Interview with 2015-2016 Writing Contest Winner

scotty-contest-headshot

Elan Writing Contest winner, Terrence Scott

Terrence Scott won Élan’s 30th anniversary writing contest. He was born and raised in Jacksonville, Florida. He currently attends Flagler College, majoring in theater. Previously, he went to Douglas Anderson School of the Arts for creative writing. Poetry is his favorite form of literature and his biggest inspiration in poetry is Jasmine Mans.

Read his winning piece here: https://elanlitmag.org/submissions/contests/

Currently, what role does art play in your life?

Currently, art plays the role of catalyst in my life. It usually is a sort of trampoline that launches me into experiences that nothing else could. In my writing experience at DA, the art I was producing and inhaling worked not only as a means of connection and expression but also as a venue for self validation. A way for me to watch and document my growth and experiences, whether it be in a flash-fiction piece or spoken word poem. Each time I’ve written anything, it could be observed as a checkpoint in my life.

What was your inspiration for your winning piece?
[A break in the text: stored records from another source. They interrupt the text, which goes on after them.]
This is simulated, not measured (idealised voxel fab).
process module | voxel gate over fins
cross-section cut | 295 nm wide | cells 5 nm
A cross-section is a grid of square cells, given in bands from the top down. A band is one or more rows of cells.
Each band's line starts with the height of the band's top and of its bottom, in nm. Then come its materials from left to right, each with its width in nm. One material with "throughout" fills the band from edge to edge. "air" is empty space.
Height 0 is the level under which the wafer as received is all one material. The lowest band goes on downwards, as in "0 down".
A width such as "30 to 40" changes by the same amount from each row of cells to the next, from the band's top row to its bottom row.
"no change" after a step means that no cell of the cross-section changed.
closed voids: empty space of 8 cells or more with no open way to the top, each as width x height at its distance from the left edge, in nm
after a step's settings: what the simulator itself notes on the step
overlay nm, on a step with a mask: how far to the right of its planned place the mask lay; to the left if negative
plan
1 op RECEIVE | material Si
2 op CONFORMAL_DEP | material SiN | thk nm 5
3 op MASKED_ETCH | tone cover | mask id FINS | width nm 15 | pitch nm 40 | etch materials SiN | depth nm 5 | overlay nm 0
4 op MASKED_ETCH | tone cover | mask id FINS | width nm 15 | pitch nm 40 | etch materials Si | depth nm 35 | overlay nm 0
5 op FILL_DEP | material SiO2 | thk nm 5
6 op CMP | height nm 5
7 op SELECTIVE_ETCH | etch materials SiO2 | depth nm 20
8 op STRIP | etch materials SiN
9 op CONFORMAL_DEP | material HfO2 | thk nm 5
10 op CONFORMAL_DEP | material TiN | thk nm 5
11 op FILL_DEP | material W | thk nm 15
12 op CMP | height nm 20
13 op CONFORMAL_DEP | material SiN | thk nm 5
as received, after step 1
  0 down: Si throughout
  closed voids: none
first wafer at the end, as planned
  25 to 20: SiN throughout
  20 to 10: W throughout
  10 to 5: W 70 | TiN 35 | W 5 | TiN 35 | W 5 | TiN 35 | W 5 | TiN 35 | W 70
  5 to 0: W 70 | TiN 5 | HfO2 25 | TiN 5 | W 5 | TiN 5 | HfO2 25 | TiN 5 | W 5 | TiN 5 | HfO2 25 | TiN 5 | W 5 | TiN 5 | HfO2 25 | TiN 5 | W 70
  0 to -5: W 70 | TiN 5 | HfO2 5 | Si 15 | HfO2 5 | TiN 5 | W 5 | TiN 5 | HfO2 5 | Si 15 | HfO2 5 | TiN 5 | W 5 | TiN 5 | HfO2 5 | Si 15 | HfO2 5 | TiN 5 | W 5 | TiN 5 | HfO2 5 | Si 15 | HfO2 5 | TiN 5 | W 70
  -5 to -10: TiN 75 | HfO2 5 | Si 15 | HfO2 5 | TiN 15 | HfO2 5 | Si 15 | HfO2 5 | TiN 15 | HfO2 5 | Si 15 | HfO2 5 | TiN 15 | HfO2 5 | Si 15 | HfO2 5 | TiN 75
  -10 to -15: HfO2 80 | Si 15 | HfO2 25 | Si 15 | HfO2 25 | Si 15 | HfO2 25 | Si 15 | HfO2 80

The inspiration for my piece stimulated from my middle school experience at a private Christian school. I had learned so much about the spectacular side of biblical stories that I was left with a little bit of curiosity about the darker side. This piece is my exploration of that.

What is your process for creating art?

My process for writing is obtuse. A templated structure has never really worked for me. Usually, I get my best work after a emotionally, mentally, or physically  provoking event. It could be as simple as stubbing my toe on the edge of the bed or as life changing as a death in the family. Thereafter, [an emotional release happens] on paper. I just let myself say what I want to say. Finally, I revisit the piece after a few days of stepping away from it. Then, I can see things from a different perspective and attack metaphors and syntax and structure in ways that I couldn’t while emotionally impaired.

Do you have any tips for budding artists?

If I could give any tips to young artists, it would simply be to write what you know. For example, in the piece that I was fortunate enough to win the award with, it is obvious that I have no experience with casting plagues onto an entire civilization. However, there are moments and experiences in my life that have similarities to what the people surrounding that event must have felt. This is the key to making certain aspects in writing that you thought were intangible, tangible.

Accidental Spoken Word

spoken-wordWhen I was a freshman, I decided to try out the creative writing clubs in an attempt to get involved more at my school and with my art. I ended up at a spoken word club meeting in September, with absolutely no idea about what spoken word might be, other than it’s name. I could predict that this would be outloud writing, people standing before a classroom to deliver their work. I couldn’t predict the way words, in the mouths of experienced juniors and seniors, spun this dance of language, or seemed to physicalize in the air, emotions transferred straight to me. In a single hour-and-half after school meeting, I became dedicated to a new art form.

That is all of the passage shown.